A federal agency is trying again to remove a Dunbar Senior High School teacher for mixing his academic career with politics.
The federal Office of Special Counsel restarted the process last week by petitioning the federal Merit Systems Protection Board to terminate Tom Briggs and make him repay his salary since being rehired in June.
The petition was filed Wednesday, documents show. The board has yet to act on the petition, which could require the D.C. Public Schools to discharge Mr. Briggs again. Federal and school officials could not be reached for comment.
“For them to wait 11 months before they decided to do anything is ridiculous,” Mr. Briggs said yesterday. “I don’t want to leave my job and I don’t have the money to pay back. The whole thing has been unjust.”
Federal officials first ordered the firing of Mr. Briggs, a teacher at Dunbar since 1999, in April 2002 for violating the 52-year-old Hatch Act.

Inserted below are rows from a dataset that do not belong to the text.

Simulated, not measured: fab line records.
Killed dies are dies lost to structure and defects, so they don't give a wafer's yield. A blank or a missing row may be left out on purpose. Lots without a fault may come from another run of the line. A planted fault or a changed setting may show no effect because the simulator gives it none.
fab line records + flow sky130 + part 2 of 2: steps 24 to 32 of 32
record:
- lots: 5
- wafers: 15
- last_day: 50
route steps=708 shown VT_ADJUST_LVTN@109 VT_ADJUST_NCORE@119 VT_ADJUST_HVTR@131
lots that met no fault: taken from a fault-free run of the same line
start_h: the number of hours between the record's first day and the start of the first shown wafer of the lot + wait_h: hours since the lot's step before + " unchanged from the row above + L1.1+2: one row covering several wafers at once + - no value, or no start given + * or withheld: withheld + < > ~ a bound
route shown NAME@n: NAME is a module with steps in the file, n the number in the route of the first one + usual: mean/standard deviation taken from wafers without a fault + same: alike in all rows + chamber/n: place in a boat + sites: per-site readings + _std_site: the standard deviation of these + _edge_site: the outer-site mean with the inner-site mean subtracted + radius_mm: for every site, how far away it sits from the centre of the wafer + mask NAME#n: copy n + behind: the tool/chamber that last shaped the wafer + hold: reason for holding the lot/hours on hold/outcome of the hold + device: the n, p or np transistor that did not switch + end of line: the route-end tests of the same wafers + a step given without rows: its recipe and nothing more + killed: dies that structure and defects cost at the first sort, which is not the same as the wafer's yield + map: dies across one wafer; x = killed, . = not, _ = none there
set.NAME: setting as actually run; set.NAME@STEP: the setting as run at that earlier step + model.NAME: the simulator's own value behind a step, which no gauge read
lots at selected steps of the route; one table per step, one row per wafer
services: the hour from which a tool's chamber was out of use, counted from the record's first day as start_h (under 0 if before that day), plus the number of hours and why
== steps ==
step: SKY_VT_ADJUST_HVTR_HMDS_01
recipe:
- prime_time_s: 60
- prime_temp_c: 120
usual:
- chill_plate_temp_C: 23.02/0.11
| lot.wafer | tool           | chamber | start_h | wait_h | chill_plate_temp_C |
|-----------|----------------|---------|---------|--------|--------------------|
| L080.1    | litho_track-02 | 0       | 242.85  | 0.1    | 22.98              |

The act prohibits part-time or full-time federal employees from seeking election to public office but was amended in 1942 to exempt teachers.
The exemption was extended in 1993 for teachers in the 50 states, but not for those teaching in the District.
Mr. Briggs said he was warned about the prohibition in September 2000 when he ran on the D.C. Statehood Green Party ticket against City Councilman Jack Evans, Ward 2 Democrat.
“I never campaigned during school hours,” he said. “I never campaigned in school. I never had the intention of winning.”
However, D.C. school officials followed the federal order and fired Mr. Briggs on April 24, 2002.
He returned briefly as an unpaid, volunteer teacher.
“Losing my job was the most difficult thing I’ve ever encountered,” said Mr. Briggs, 42. “I lost my job. I lost my hair.”
He was rehired in June as a teacher and baseball coach at the Northwest high school, just four blocks from where he lives and where many of the students have known him since they were children.
“When I was reinstated, it was the happiest day of my life,” he said.